|Title:||The Impact of Lake El’gygytgyn, NE Russia, on our Knowledge of Polar Climate: this changes everything|
|Date:||February 12, 2021|
|Location:||Contact instructor for details. firstname.lastname@example.org|
Dr. Brigham-Grette is a leading expert in Arctic environmental change. She has been conducting research in the Arctic for 40+ years, including eight field seasons in remote parts of northeast Russia. Julie served as a postdoctoral fellow in Bergen Norway and at the University of Alberta before taking a faculty position at the University of Massachusetts-Amherst. She is an elected Fellow of the Geological Society of America and the American Geophysical Union, and President of the Quaternary Geology & Geomorphology Division of GSA. Julie’s research expertise is in marine and terrestrial sediment records of Arctic climate change over the last few million years. She led the International Continental Scientific Drilling Program at Lake El’gygytgyn in NE Russia collecting a record of Arctic change over the past 3.6 million years and has strong interests in public engagement, using science to inform policy on coastal management challenges with rising sea level.

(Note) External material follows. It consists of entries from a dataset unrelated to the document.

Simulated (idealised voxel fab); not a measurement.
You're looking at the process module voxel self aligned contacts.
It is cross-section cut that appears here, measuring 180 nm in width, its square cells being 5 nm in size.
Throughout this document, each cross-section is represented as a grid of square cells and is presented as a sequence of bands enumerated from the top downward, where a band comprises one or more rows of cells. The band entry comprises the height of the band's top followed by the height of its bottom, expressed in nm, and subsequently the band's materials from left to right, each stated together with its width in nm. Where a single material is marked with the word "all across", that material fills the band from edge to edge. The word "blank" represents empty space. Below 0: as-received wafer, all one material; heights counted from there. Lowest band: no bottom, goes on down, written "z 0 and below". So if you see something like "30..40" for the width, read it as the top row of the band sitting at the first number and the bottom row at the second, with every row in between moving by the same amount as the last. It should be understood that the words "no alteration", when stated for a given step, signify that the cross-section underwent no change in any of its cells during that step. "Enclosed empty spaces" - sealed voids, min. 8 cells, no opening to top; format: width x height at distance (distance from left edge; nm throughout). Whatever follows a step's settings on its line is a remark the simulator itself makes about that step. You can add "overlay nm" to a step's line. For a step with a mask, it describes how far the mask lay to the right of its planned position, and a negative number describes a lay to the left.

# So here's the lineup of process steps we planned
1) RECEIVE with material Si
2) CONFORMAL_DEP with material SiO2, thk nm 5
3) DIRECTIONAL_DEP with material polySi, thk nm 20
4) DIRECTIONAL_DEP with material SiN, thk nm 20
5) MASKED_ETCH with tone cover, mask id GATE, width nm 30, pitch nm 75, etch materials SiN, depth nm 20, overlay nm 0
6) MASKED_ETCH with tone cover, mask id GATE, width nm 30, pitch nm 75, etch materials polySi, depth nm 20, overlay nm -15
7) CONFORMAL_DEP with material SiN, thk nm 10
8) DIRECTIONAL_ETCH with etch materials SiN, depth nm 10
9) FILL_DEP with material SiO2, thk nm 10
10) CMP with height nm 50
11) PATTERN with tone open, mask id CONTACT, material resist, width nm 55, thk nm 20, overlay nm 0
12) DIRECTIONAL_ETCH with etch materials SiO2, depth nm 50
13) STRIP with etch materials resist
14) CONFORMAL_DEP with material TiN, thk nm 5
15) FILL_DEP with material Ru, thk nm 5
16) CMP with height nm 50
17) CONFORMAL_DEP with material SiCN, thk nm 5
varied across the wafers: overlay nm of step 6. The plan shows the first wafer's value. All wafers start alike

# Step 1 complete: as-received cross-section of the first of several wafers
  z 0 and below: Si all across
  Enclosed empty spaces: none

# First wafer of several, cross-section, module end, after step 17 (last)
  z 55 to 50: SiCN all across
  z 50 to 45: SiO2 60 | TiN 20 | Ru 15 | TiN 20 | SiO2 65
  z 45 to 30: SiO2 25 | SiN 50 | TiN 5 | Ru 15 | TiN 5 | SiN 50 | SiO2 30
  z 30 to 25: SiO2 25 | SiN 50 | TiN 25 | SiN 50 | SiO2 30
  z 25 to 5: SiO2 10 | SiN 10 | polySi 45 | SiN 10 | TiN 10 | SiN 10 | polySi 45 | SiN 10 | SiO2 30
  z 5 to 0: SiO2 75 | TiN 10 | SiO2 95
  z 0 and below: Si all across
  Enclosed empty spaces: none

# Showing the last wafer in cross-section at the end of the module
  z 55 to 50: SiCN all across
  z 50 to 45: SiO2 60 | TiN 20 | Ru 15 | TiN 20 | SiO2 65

Lake El’gygytgyn was formed by a large meteorite impact in NE Russia about 3.6 Million years ago during the warm middle Pliocene. Scientific drilling in 2009 into a frozen ice covered lake without any road infrastructure was logistically challenging, yet the project recovered a continuous paleoclimate sediment record (318 m) and impact suevites (200m) through grit, and international collaboration between in Russia, USA, Germany, and Austria. The Lake El’gygytgyn record provides the first impressions we have of how the Arctic borderlands evolved from forested landscapes and sea-ice free summers during the Pliocene to an Arctic of warm interglacial and cold glacial cycles in recent time. We discovered evidence for over a dozen Arctic super “interglacials, i.e., natural warm periods, that were warmer than most warm periods of the past 3.6 million years. Some warmer periods can be linked to times when the Greenland Ice Sheet and possibly the West Antarctic Ice Sheet were dramatically smaller with serious implications for global sea level. Overall, we have gained new knowledge about the remarkable sensitivity of the Arctic to even small atmospheric forcings caused by climate change. This sensitivity gives us predictive scientific tools for better forecasting into the near future how the Arctic regions will respond to the anthropogenic warming now taking place.